This disc is in many ways more successful than others in the series. By only including five (well contrasted) composers VMM allow at least two of them a chance to ‘spread themselves’ including a work the composer called ‘Symphony’. At well over 20 minutes it is the longest piece on the disc.

The booklet has photographs of each composer and they are also allowed to write about their own music. I never think that this is a good idea and I speak as one who has had to do it himself. Moral: always try to get someone to write about you. (I would also add try to get someone else to perform or conduct your music). When Maximilian Kreuz writes in the third person "the composer has concerned himself with a new kind of chromatic tonality, which in this piece determines the harmonic language" I wonder why he didn’t write it in the first person. Is it because he goes on to tell us "creation of this work was supported by the City of Vienna", an attempt to place himself outside the intimate and into the public arena. Despite his rambling description this is the most successful piece on the CD. Possibly it falls under the shadow of his fellow Austrian, the late Gottfried von Einem (b.1918) but it is none the worse for that. Its six movements evolve logically and with intensity.

The rest of the disc, I cannot get too excited about.

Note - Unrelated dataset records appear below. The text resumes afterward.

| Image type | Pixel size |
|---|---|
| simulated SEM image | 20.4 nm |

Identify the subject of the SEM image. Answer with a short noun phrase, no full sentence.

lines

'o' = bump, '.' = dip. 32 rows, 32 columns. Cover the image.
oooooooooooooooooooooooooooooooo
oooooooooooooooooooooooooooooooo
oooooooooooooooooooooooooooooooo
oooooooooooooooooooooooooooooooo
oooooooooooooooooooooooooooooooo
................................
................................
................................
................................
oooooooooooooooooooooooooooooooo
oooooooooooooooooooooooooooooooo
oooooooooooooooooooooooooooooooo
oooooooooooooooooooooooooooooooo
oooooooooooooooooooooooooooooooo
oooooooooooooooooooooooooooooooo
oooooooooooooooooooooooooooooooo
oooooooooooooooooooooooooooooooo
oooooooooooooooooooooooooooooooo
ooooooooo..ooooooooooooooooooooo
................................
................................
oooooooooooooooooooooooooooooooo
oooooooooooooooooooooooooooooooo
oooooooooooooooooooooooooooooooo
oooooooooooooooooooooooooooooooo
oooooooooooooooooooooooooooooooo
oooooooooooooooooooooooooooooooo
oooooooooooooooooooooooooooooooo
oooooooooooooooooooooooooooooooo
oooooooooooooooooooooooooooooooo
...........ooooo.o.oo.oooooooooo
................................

Allen Brings’ title might remind you of Monteverdi’s delightful ‘Scherzi musicale’. Well this boisterous piece is in the tradition of an orchestral scherzo; certainly a difficult form. The mood of this piece is too serious and heavy-handed. Brings has a very impressive CV as composer, author, academic and performer but this work does not make me particularly want to search him out again.

Sonja Grossner has just completed a Ph.D. in composition at Birmingham University after working in other musical areas. I was at first put off by the title - so many pieces explore the theme of a journey from darkness to light. The opening, with timpani, bells, a harp glissando and swirling string lines, is certainly effective. Where it falls short is its failure to convey a sense of darkness. In its place we gain a sense of uncoordinated striving. There is some impressive writing for the orchestra, especially in the faster second section, but the music lacks focus and direction.

Placing Betty Beath’s very brief ‘Woman’s Song’ in the middle of the CD makes even less sense when you realize that it "was conceived as a companion piece to my Lament for Kosovo", recorded on VMM 3052. It would surely have been preferable, especially as this CD has enough space left on it, to have put the two together. It is a tuneful and wistful little piece, but too short, at two and a half minutes, to stand-alone.

As for Tsippi Fleischer’s (born in Haifa) Fourth Symphony, it is deliberately in an oriental style. It incorporates, alongside a full size orchestra, some Jewish instruments. These play a major part throughout. This is not a new idea but it is certainly a difficult one to bring off. The opening melody winds it way around the strings punctuated by the wind-blown sounds of the folk instruments including the Indian ‘bansuri’ and the Nigerian ‘udu’. The structure could be described as a fantasy in no conventional form. I suppose then I shouldn’t have been surprised by the last minute of the work when, for the only time, there is a new texture: a strong unison passage for the folk instruments, strings and percussion. This accelerates and suddenly ends just when a climax point seemed to be coming. One needs a different pair of ears for music like this. The nearest I had come to this before was ‘Hallel’ by another Israeli composer Ben Zion (Music in Israel M11 CD 14) - well worth investigating. On repeated hearings Fleischer’s Symphony proved increasingly interesting and the twenty-three minutes of its duration did not drag.

So, once again a mixture of styles and compositional originality and expertise. The whole series on Vienna Modern Masters continues to be very enterprising and I hope that it develops, but perhaps with a little more care in the choice of repertoire.